B) Determining the expected losses, which are recognised in the period in which such losses become probable based on the expected total contract cost as at the reporting date.
2. Cost to complete
The Company's management estimate the cost to complete for each project for the purpose of revenue recognition and recognition of anticipated losses of the projects, if any. In the process of calculating the cost to complete, Management conducts regular and systematic reviews of actual results and future projections with comparison against budget. The process requires monitoring controls including financial and operational controls and identifying major risks facing the Company and developing and implementing initiative to manage those risks. The Company's Management is confident that the costs to complete the project are estimated.
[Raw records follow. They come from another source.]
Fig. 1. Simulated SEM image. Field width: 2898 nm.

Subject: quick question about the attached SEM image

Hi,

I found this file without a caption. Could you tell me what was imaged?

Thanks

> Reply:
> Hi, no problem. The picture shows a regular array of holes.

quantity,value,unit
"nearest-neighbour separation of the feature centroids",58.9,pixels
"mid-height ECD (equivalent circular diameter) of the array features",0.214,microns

3. Useful lives of property, plant and equipment
The Company reviews the useful life of property, plant and equipment at the end of each reporting period. This reassessment may result in change in depreciation expense in current and future periods.
4. Provisions
The Company estimates the provisions that have present obligations as a result of past events, and it is probable that outflow of resources will be required to settle the obligations. These provisions are reviewed at the end of each reporting period and are adjusted to reflect the current best estimates. The timing of recognition requires application of judgement to existing facts and circumstances which may be subject to change.
5. Contingencies
In the normal course of business, contingent liabilities may arise from litigation and other claims against the Company. Potential liabilities that are possible but not probable of crystallising or are very difficult to quantify reliably are treated as contingent liabilities. Such liabilities are disclosed in the notes but are not recognized. Contingent assets are neither recognised nor disclosed in the financial statements.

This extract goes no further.